Håkon Osland Sandvik is defending his thesis for the degree philosophiae doctor (PhD) at the University of South-Eastern Norway.
The doctoral work has been carried out at the USN School of Business in the program Marketing Management.
- Read the thesis here (to be published)
You are invited to follow the trial lecture and the public defence.
Summary
Autonomous solutions such as self-driving vehicles and unmanned vessels have received tremendous media-hype over the recent decade, promising to revolutionize industries. However, despite the huge potential benefits, their wide-spread industrial adoption is pending, which begs the question “why”?
While technology development is indeed important, it turns out it is only half the story. Turning an invention into an innovation also requires successful commercialization.
Overarchingly, this thesis opens an academic discussion that places commercialization in the forefront autonomous solutions research.
The thesis aims to advance understanding of how autonomous solution providers commercialization process unfolds.

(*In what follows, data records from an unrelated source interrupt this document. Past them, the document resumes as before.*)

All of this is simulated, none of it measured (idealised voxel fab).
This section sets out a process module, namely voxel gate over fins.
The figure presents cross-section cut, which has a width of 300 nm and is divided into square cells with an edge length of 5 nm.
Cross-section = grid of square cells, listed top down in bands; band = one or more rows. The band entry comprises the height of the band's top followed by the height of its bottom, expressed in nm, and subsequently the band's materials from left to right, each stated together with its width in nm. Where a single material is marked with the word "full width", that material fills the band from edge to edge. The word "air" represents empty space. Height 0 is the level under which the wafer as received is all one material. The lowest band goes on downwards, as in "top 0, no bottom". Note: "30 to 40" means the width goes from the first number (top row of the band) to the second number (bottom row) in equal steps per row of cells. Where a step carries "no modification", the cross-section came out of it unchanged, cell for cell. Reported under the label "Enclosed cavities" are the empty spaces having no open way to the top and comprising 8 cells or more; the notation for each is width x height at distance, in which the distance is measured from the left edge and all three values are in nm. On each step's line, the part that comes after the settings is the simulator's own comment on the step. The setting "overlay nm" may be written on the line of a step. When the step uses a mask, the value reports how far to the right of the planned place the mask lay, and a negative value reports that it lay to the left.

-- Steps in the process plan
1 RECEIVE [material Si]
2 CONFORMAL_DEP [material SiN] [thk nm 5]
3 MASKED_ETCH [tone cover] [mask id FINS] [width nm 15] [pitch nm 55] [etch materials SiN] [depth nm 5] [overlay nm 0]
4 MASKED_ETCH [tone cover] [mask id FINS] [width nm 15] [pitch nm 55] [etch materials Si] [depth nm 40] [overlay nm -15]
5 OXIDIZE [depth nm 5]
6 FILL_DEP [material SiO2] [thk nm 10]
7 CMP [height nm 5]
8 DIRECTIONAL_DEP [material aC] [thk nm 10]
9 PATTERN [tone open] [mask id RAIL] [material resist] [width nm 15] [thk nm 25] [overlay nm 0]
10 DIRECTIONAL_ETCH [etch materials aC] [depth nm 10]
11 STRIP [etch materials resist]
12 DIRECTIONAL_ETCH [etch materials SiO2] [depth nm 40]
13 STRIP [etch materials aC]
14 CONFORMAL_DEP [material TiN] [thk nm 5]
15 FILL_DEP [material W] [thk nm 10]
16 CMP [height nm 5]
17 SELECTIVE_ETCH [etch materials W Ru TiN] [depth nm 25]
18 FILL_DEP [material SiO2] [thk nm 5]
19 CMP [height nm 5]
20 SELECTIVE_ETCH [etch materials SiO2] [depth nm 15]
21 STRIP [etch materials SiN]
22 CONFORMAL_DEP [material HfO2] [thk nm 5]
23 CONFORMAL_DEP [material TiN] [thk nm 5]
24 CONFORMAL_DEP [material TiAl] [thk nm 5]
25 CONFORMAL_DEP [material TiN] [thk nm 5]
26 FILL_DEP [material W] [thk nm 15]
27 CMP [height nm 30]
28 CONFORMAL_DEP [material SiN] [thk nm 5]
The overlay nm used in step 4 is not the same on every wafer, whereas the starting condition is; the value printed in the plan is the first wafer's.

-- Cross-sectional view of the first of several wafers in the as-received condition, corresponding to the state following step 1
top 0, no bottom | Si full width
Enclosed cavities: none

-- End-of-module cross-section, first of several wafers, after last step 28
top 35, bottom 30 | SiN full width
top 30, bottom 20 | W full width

Findings reveal autonomous solution providers face complex and interrelated commercialization challenges because existing industrial markets are rigged towards traditional man-driven solutions, which works against autonomy.
- Customers misinterpret the value of autonomous solutions.
- Regulations stifle investments in autonomous solutions.
- Ecosystems does not support wide-spread delivery and operation of autonomous solutions.
Providers therefore engage in a full-fledged commercialization process that runs in parallel with technology development and aims to create new market structures tailored for autonomous solutions. Some highlights include:
- Providers leverage commercial pilots to influence an increasing range of stakeholders, such as customers, ecosystem actors, and institutional actors.
- Autonomous solutions providers work to disrupt the traditional “economy of scale” thinking, by developing a logic that scales by numbers instead of size.
Finally, the thesis holds important policy implications and suggestions for the actors promoting and supporting radical innovations such as autonomous solutions.
- Innovation policy must change from viewing commercialization as a final dissemination step coming after technology development (stage-gate systems), to instead recognizing the need to support commercialization activities in the early innovation phases. This will reduce the risk of failure.